[dm-devel] dm: Fix UAF in run_timer_softirq()

Tue Oct 25 14:00:40 UTC 2022


在 2022/10/20 3:40, Mike Snitzer 写道:
> On Tue, Oct 18 2022 at  4:17P -0400,
> Luo Meng <luomeng at huaweicloud.com> wrote:
> 
>>
>>
>> 在 2022/10/18 3:38, Mike Snitzer 写道:
>>> On Mon, Oct 10 2022 at 10:39P -0400,
>>> Luo Meng <luomeng at huaweicloud.com> wrote:
>>>
>>>> From: Luo Meng <luomeng12 at huawei.com>
>>>>
>>>> When dm_resume() and dm_destroy() are concurrent, it will
>>>> lead to UAF.
>>>>
>>>> One of the concurrency UAF can be shown as below:
>>>>
>>>>           use                                  free
>>>> do_resume                           |
>>>>     __find_device_hash_cell           |
>>>>       dm_get                          |
>>>>         atomic_inc(&md->holders)      |
>>>>                                       | dm_destroy
>>>> 				    |   __dm_destroy
>>>> 				    |     if (!dm_suspended_md(md))
>>>>                                       |     atomic_read(&md->holders)

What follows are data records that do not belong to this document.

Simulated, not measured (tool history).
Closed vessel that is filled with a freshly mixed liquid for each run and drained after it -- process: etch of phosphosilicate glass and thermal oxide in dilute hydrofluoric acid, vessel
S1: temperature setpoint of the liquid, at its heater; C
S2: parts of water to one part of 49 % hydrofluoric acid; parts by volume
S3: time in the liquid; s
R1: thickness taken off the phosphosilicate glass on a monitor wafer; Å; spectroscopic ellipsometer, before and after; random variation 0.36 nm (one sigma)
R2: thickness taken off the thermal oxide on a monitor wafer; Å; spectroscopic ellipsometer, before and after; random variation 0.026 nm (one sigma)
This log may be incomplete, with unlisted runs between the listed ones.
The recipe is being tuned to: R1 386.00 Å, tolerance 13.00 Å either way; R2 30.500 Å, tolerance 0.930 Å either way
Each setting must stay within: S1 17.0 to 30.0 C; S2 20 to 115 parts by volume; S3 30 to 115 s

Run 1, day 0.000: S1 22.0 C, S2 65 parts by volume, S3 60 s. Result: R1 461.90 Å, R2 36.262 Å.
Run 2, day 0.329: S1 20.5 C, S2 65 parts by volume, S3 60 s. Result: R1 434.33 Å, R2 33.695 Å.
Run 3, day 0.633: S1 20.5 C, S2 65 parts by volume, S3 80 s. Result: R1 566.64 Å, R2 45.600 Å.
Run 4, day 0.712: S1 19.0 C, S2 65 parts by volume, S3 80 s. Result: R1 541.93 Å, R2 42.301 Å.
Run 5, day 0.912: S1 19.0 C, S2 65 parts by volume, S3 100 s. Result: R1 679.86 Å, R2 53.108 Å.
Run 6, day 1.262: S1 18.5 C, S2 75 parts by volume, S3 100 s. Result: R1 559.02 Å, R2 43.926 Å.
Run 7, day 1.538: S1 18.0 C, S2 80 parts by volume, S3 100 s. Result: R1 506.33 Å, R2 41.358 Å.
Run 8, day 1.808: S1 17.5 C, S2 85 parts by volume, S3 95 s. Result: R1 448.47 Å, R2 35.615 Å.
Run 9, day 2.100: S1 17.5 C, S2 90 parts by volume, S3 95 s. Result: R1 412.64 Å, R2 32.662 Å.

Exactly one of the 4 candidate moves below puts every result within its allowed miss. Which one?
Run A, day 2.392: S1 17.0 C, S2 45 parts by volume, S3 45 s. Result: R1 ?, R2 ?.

>>>> 				    |     msleep(1)
>>>>     dm_resume                         |
>>>>       __dm_resume                     |
>>>>         dm_table_resume_targets       |
>>>> 	pool_resume                 |
>>>> 	  do_waker  #add delay work |
>>>> 				    |     dm_table_destroy
>>>> 				    |       pool_dtr
>>>> 				    |         __pool_dec
>>>>                                       |           __pool_destroy
>>>>                                       |             destroy_workqueue
>>>>                                       |             kfree(pool) # free pool
>>>> 	time out
>>>> __do_softirq
>>>>     run_timer_softirq # pool has already been freed
>>>>
>>>> This can be easily reproduced using:
>>>>     1. create thin-pool
>>>>     2. dmsetup suspend pool
>>>>     3. dmsetup resume pool
>>>>     4. dmsetup remove_all # Concurrent with 3
>>>>
>>>> The root cause of UAF bugs is that dm_resume() adds timer after
>>>> dm_destroy() skips cancel timer beause of suspend status. After
>>>> timeout, it will call run_timer_softirq(), however pool has already
>>>> been freed. The concurrency UAF bug will happen.
>>>>
>>>> Therefore, canceling timer is moved after md->holders is zero.
>>>>
>>>> Signed-off-by: Luo Meng <luomeng12 at huawei.com>
>>>> ---
>>>>    drivers/md/dm.c | 26 +++++++++++++-------------
>>>>    1 file changed, 13 insertions(+), 13 deletions(-)
>>>>
>>>> diff --git a/drivers/md/dm.c b/drivers/md/dm.c
>>>> index 60549b65c799..379525313628 100644
>>>> --- a/drivers/md/dm.c
>>>> +++ b/drivers/md/dm.c
>>>> @@ -2420,6 +2420,19 @@ static void __dm_destroy(struct mapped_device *md, bool wait)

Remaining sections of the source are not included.